But in the prosecution’s closing rebuttal, Diskant urged jurors not to conflate the wishes of those leading a school’s athletics with the desires of the school itself. “The University of Louisville is not a basketball team,” Diskant said. “It’s a public university.” He also dismissed Code’s corpse-shooting analogy by providing one of his own: One would not be innocent if they joined a bank robbery in progress on the basis that the bank was already being robbed.

Diskant then provided a comparison of his own: If the defendants were charged with conspiring to inflate a student’s grades to earn a merit-based scholarship, or with obscuring their finances to qualify for financial aid, there would be no question it constituted fraud.

“It’s about obtaining scholarships under false pretenses,” Diskant said.
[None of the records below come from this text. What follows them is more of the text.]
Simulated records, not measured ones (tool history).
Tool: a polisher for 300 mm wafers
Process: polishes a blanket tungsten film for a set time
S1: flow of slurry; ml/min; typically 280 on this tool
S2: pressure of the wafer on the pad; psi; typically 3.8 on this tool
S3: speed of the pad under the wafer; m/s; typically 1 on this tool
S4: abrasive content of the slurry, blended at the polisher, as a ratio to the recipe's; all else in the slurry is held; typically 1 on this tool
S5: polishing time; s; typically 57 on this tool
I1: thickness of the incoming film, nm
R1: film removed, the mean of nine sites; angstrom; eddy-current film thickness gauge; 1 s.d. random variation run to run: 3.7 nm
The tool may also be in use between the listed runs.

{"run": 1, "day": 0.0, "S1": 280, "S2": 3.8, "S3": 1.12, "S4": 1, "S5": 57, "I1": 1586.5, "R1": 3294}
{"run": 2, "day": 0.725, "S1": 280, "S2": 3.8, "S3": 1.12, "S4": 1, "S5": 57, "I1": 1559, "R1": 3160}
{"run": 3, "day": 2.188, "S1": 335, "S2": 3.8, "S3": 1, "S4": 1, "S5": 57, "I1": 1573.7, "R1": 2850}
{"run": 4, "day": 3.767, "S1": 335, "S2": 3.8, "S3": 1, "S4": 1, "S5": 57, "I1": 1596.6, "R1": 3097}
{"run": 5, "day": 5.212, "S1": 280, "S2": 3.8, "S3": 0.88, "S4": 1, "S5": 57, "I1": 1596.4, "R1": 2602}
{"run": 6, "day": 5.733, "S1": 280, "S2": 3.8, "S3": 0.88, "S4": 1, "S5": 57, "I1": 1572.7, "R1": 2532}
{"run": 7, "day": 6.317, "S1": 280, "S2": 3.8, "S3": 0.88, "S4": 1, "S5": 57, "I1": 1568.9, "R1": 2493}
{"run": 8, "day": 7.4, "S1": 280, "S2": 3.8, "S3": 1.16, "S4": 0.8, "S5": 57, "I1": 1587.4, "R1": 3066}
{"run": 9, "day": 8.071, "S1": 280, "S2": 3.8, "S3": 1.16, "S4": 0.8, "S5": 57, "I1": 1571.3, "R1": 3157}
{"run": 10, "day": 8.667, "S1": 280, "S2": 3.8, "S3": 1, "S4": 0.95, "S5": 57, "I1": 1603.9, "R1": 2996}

At times it seemed as if, should the format have allowed, the two sides could have deftly parried with one another for days on end. In dismissing the jury until Monday, Judge Lewis A. Kaplan—who had frequently and often entertainingly admonished the attorneys during the trial—was effusive in his praise of both sides’ remarks, praising them “without exception.”

Yet as convincing as the arguments may have been, they were anything but simple. The first of the trials in relation to this corruption scandal could require a length jury deliberation when it begins in Monday. It will be up to them to answer the question of whether clandestine rule-breaking to aid universities’ basketball teams constitutes a conspiracy to commit fraud against those schools. For those standing trial, it is far, far from a small matter. And it is unlikely, for those whose opinions now matter most, to be a simple one.